# Beretta 687 Ultralight



## deadicated1 (Mar 17, 2008)

Does anyone have a Beretta Ultra Light over under? I have a chance to buy one from the dealer at a really good price, but I have never seen or felt one before to know if I like it or if its worth the extra money? 
Any thoughts or comments?
Thanks


----------



## Illidan (May 4, 2013)

Hi, surely I arrive late but i'm Italian and are obliged to give an opinionin order to help those who will come later in the same doubt.

I have a Beretta Silver Pigeon S (3,000Kg - 6,60lb) and i try to hunting with a new Beretta Ultraligt (2,650Kg - 5,84lb).

The new beretta ultraligh is perfect, light, balanced... but you don't must shoting cartridge that have more of 34g of lead ( 1 1/5oz).
If you shoting more of 1 1/5oz, the guns becames "cantankerous", have a recoil very strong and rears up covering the target and wasting a lot of time.

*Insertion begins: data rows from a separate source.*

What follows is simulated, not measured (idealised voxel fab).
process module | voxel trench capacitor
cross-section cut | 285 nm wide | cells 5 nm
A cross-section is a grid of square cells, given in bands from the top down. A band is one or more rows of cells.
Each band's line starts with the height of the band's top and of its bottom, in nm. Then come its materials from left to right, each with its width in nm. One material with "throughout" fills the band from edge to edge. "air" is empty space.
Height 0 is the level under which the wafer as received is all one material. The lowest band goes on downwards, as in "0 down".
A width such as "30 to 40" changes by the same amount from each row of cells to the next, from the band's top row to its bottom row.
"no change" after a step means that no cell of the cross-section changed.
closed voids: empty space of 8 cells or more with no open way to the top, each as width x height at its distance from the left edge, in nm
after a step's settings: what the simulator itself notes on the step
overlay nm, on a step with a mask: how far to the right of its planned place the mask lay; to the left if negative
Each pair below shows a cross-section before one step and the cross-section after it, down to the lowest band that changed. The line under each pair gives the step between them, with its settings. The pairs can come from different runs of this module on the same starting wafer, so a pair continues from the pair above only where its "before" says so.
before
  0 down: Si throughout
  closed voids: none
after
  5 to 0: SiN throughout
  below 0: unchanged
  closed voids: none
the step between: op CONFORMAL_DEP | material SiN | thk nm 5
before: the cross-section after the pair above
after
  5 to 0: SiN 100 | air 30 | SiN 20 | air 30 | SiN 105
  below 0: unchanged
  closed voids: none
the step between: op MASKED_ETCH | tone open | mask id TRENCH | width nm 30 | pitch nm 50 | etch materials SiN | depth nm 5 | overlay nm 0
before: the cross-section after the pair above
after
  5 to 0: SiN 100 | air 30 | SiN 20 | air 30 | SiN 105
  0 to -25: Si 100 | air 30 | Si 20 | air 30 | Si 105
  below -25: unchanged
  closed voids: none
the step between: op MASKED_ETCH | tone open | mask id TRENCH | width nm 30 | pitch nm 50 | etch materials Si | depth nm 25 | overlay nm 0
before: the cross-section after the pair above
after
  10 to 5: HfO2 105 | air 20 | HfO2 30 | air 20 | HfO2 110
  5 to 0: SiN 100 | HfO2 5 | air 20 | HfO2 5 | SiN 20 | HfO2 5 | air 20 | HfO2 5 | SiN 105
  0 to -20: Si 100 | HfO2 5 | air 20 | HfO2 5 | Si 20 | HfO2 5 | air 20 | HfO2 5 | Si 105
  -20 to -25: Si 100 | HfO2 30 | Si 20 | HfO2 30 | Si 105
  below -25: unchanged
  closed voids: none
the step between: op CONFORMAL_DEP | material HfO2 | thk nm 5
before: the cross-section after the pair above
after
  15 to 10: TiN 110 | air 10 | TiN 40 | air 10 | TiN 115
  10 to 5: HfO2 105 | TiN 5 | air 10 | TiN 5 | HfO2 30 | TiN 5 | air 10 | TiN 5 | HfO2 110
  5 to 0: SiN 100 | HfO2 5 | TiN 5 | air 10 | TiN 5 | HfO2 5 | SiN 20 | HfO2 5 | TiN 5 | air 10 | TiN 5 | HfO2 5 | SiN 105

Your best application is for hunting wood**** or quail (in italy), but considering your countryside you can use it successfully on pheasants and partridges. 

In my opinion his best set up is with barrel leight 24" with mobilchoke system, with 2 mobilchoke-extension you can bring the barrels at 26" or 28" with ***/* choke.

Absolutely you don't buy the model with the radial barrel.


----------